KOLKATA, 28 JUNE: Fishermen on the banks of the Hooghly river are finding it more and more difficult to get a decent catch as increasing pollution is killing fish.
Government statistics show that a key pollutant in the river is 1,300 times the permissible limit.
Mr Gopi Das (48) has been in the fishing business near Babughat for decades. He has seen the area develop from an old, shabby riverbank to a spruced up spot.
Mr Das said: “Because of pollution, the fish die in the water. During the Pujas and other festivals the river gets polluted so heavily that when we go for our daily catch we find flowers, plastic bottles and other things but hardly any fish.”
Other fishermen echoed the same. “The authorities take hardly any steps to reduce pollution which affect our business,” said Barun, another fisherman.
The latest West Bengal Pollution Control Board statistics show that in May this year the level of faecal coliform was 650,000 MPN/100ml. An official at the Central Pollution Control Board said it should be less than 500 MPN/100ml.
A CPCB official said it was neither suitable for drinking nor for bathing. It also has some indirect effect on fish breeding and needs to be cleaned, he said.

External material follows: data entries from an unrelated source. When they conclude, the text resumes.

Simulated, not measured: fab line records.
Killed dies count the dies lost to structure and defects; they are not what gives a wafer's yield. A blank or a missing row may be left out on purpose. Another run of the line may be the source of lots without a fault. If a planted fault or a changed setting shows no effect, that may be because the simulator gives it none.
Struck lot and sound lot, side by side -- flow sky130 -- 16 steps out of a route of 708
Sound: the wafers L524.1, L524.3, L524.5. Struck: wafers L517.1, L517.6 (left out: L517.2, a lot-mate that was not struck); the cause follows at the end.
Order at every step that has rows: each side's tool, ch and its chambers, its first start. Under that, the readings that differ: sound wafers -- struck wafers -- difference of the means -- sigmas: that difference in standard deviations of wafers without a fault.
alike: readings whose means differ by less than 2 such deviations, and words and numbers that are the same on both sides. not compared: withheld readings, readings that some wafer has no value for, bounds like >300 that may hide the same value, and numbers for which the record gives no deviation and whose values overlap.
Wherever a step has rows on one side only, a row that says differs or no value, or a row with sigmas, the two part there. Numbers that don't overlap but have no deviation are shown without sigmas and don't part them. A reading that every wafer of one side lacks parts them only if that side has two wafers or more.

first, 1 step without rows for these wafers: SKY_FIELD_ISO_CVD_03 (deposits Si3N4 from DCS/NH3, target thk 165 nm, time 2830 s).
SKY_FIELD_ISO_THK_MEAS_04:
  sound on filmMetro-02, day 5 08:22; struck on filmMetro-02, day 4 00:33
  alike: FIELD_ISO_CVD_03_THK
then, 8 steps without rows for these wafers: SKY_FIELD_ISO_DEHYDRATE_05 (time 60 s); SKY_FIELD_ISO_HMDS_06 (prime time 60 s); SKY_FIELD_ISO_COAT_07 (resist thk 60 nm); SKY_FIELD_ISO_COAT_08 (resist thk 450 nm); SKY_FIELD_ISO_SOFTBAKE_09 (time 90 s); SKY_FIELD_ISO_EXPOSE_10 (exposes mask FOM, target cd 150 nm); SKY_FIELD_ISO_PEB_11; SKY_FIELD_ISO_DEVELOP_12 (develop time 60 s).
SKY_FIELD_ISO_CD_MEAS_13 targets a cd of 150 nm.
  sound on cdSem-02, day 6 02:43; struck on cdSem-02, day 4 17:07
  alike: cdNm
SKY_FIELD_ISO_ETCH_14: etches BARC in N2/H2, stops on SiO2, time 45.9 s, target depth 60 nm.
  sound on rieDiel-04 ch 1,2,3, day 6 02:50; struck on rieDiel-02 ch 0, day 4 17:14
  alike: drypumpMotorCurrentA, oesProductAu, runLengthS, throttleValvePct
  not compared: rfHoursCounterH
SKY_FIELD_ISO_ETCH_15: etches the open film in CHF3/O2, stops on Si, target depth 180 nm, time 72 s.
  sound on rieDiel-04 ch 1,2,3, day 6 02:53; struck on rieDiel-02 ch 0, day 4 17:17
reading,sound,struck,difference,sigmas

Pollution is not the only problem these fisherman face. While they don’t have to pay taxes, they don’t get any proper space near the ghats to sell their catch. For that they have to pay an unofficial tax and bribe locals.
“Generally, we sell our catch in local markets but sometimes, due to different reasons, we sell our day’s catch near the ghats. We are not allowed to sit there and if we do, then we need to bribe them,” said one of the fishermen.
Another problem is that many fisherman can’t afford their own boats. Mr Gautam Mullick (35), has been in the business for the past six years at Bagbazaar. During the monsoons he catches only Hilsa fish. On other occasions he catches other types of fish. “We always have a particular area where we take our catch for the day,” Mr Mullick said. Not every day proves lucky for Mr Mullick, though he largely depends on each day’s outcome. “We don’t get a good catch every day; there are days when I have landed up with only one Hilsa fish and sometimes there’s nothing,” he added.
It doesn’t only matter how much a fisherman earns for the day; he additionally has to pay his boat owners a percentage of money. “He will not listen to my problems, he just wants his share of the day,” he said. “It hardly matters to him whether I am able to earn or not. There are not much support we are getting from the government, he added.”